For example, say you’re the owner of a photography studio. Your studio offers three main services: photoshoots, video shoots, and photo editing. You decided you want to have more video business. Instead of directing your ads to your website, you would direct them to a product landing page that’s all about your video services.
Click-Through
Click-through landing pages present information about a discount, promotion, or offer with the intent of convincing the user to purchase right away. They’re short and simple, as customers who see these often already know about your business.
Explainer
Explainer pages rely on heavy amounts of content to inform your customer and lead them through the sales funnel so they’re ready to buy when they reach the end of the page.
How to Make a Quality Landing Page
Every landing page will be different, but you need these three things for it to be successful:
A hook. A strong lead in that captures attention immediately so people don’t click off your page. Instead of “buy now,” try being solution-oriented. Opening your landing page with “speed up your website” will likely attract more people than “download Business Warrior now.”
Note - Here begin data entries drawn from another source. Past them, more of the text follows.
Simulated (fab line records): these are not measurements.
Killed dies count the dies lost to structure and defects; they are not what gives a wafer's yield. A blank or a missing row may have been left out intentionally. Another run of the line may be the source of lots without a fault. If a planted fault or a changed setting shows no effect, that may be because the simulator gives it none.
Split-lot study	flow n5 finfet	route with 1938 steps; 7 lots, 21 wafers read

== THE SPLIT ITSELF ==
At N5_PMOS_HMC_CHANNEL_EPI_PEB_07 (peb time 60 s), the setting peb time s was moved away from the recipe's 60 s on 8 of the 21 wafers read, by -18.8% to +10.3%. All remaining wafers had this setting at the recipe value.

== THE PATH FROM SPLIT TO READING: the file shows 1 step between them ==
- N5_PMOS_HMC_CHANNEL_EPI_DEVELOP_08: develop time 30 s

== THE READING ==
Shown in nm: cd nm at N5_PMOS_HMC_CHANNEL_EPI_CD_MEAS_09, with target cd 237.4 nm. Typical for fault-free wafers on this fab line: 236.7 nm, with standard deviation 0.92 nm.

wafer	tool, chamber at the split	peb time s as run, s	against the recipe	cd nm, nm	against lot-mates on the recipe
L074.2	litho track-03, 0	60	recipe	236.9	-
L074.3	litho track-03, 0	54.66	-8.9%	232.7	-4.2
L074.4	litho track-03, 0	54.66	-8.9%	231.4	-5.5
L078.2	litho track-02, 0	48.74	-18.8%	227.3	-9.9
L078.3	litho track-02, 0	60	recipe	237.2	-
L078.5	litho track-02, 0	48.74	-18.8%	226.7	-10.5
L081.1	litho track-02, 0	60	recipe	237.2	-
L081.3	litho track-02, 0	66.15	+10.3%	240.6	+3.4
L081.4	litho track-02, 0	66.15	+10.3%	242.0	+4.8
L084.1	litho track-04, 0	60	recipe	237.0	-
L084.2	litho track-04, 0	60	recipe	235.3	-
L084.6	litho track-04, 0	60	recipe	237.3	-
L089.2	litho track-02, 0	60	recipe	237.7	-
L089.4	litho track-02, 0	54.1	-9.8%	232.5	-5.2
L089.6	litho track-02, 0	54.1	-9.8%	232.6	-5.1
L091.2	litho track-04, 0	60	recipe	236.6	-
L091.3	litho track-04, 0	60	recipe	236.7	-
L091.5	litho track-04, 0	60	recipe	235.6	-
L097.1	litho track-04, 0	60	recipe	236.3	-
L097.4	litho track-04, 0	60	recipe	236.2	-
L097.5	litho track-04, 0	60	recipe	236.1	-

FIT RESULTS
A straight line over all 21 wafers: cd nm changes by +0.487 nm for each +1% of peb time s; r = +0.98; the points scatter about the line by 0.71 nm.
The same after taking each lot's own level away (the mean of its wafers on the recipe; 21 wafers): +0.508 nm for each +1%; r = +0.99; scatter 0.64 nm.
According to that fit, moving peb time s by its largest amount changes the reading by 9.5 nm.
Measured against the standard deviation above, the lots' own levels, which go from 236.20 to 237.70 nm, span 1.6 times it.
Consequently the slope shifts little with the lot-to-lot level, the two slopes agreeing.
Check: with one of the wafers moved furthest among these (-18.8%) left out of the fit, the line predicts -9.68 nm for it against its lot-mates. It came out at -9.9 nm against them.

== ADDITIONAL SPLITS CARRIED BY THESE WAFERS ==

Strong calls to action (CTAs). If a reader doesn’t know what to do on the page, then they’ll leave it. Make sure it has a clear call-to-action in many places so users know when and where to buy, to find more information, or to contact you.
Value. A page without value is a page that doesn’t convert readers into customers. Show them why they need your product and service, and do it succinctly and quickly.
If you’ve written ads before, then you know these three things are essential to making ads perform well too. So why double down with similar content? Don’t the ads work just fine on their own? They can, but most of the time, they don’t.
Do I Need a Landing Page?
Not every business will need a landing page. If you only offer one or two services, or if your business is doing fine with your current advertising strategy, then don’t add a landing page into the mix until you’re ready to expand.
However, most businesses don’t offer just one or two things. It’s common for them to offer 5-10+ things! People like it to be simple. They like to click once and that’s usually it.
Using the aforementioned photography business as an example, a landing page for family photoshoots allows people who interact with the ads to be sent to a relevant page. Now, you may be thinking “my website is relevant to my ads” and you’d be right. However, it’s also relevant for all of your other services.
With a landing page, your customers won’t have to shift through photoshoot information to get to the video shoots. Sure, you can have different service pages, but the more navigating the potential customer has to do, the more likely they are to leave your website.
On top of that, a landing page is designed to make a sale. Your website isn’t. While making a sale is a portion of your site, it’s not the main focus. It’s easy to get lost in the details, to do too much research, or to find a flashier looking business. All of that is cut out with a landing page.
If you’re still on the fence, ask yourself this one question: Do you have paid search ads running on Google? If the answer is yes, then you do need a landing page.
If you’re still not convinced, test it! Landing pages gives you the opportunity to implement better conversion tracking, more creative versatility, and the possibility of testing performances so you can see if your website or your landing page is bringing in more customers.